Here’s another atrocious comment that I saw. “Save the children, not the parking lot”. When I first read this comment, I thought I might have entered another dimension where life doesn’t make sense, but nope, I am still here in THIS world. I am still not 100% sure how calling someone out for illegally parking in handicapped spots has to do with the safety of our parking lots. I was not aware our parking lots were in danger. As far as saving children, I am completely for this, but the only relationship children have in this situation is if they are disabled, which children can be, so they also need parking spaces available. If we are going to care about children then we should care about children who need wheelchairs and cannot exit their vehicle because someone else decided to illegally park.

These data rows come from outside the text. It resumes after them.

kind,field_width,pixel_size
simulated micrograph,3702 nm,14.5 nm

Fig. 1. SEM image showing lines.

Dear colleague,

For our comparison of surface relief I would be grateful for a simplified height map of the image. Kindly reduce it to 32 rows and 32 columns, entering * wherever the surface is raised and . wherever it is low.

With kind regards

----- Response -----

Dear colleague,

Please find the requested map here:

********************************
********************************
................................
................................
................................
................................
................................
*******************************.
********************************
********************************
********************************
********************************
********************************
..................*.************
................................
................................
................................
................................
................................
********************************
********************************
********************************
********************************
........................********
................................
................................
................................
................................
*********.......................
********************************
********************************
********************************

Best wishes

Then there was the “only worried if someone else needs the spots”. I’m going to assume this person not only sits nearby to see if someone NEEDS the spots but also can read minds because I not only have searched for a spot for myself AND my Mom, who is also disabled, but gets around better than me at the age of 77 AND my Nanny (Mom’s Mother), who when she was alive was wheelchair bound, and you know what I did when someone was in the space whether I saw a placard or license plate or not? I just drove by to keep looking OR ended up dropping people off at the entrance. I have never seen someone stop, get out, wave their arms around, and say hey, I need this parking space, this person is here illegally, and throw a fit about this. Not once! Imagine that!
This topic could literally have me fuming for hours, and actually, it DID, which is why I have vented here in my blog. I don’t care if you are only planning to be in a store for 5 minutes. I don’t care if you worked a long day and your feet hurt. If you are not disabled, stop parking in a handicapped parking spot. I don’t think this is too much to ask. This shouldn’t be such a controversial topic. Why is it still that way? I would love to hear others’ thoughts and opinions on this. I only ask that everyone please be respectful and try to avoid foul language, please.